Continuation Patterns derive their name from the actual fact that they often continue within the direction of the trend. Symmetrical Triangles, Ascending Triangles, Rectangles and Flags & Pennants ar the foremost common Continuation Patterns.
Reversal Patterns have a bent of reversing the trend. These consolidation patterns will signal a reversal in each uptrend moreover as downtrend.
Head and Shoulder
The Head and Shoulder pattern is usually thought to be a Reversal Pattern.Volume is of nice importance within the Head and Shoulder pattern. Volume usually follows the upper value on the left shoulder. However, the top is created on diminished volume, indicating the consumers.aren’t as aggressive as they once were. On the last rallying try, the proper shoulder-volume is even lighter than on the top, sign that the consumers might have exhausted themselves.

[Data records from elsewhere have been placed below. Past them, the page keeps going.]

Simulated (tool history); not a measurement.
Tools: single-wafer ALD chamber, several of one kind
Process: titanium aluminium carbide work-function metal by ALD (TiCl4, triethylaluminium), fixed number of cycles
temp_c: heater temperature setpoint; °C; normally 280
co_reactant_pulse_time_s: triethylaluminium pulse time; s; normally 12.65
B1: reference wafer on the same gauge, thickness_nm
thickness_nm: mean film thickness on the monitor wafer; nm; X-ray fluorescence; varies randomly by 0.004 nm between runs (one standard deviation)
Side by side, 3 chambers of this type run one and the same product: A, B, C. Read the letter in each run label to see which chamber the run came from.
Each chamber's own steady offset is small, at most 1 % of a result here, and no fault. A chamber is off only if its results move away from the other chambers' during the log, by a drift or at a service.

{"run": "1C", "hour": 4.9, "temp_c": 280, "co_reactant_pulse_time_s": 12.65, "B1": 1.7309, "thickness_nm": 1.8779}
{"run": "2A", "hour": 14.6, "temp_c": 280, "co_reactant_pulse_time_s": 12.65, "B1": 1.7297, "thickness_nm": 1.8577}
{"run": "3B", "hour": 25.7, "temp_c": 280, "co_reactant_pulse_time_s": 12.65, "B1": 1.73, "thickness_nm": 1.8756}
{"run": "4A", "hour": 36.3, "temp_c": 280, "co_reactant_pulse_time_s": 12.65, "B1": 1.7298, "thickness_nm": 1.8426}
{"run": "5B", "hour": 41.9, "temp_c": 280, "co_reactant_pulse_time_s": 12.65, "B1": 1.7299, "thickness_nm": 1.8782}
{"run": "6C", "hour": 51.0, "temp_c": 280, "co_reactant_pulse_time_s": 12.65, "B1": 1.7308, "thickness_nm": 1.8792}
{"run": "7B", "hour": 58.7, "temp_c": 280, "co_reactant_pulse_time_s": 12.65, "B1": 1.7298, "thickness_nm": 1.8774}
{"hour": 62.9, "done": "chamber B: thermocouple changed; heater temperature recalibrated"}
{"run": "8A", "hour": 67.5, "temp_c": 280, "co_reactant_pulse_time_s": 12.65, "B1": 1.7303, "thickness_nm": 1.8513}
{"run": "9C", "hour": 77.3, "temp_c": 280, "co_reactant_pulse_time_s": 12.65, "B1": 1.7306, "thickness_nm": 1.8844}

Head and Shoulder Formation:
Inverted Head and Shoulder
The Head and Shoulder pattern can sometimes be inverted.
- The inverted left shoulder should be accompanied by an increase in volume
- The inverted head should be made on lighter volume.
- The rally from the head, however, should show greater volume than the rally from the left shoulder
- Ultimately, the inverted right shoulder should register the lightest volume of all.
- When the stock eventually rallies through the neckline, a big increase in volume should be seen.
Inverted Head and Shoulder Formation:
Symmetrical Triangles can be characterized as areas of indecision. A market pauses and future direction is questioned. Typically, the forces of supply and demand at that moment are considered nearly equal.
- Attempts to push higher are quickly met by selling, while dips are seen as bargains.
- Each new lower top and higher bottom becomes more shallow than the last, taking on the shape of a sideways triangle. (It’s interesting to note that there is a tendency for volume to diminish during this period.)
- Eventually, this indecision is met with resolve and usually explodes out of this formation (often on heavy volume.)
Symmetrical Triangle Formation:
The Ascending Triangle is a variation of the symmetrical triangle. Ascending Triangles are generally considered bullish and are most reliable when found in an up-trend. The top part of the Ascending Triangle appears flat, while the bottom part of the Ascending Triangle has an upward slant.
- In Ascending Triangles, the stock becomes overbought and prices are turned back.
- Buying then re-enters the market and prices soon reach their old highs, where they are once again turned back.
- Buying then resurfaces, although at a higher level than before.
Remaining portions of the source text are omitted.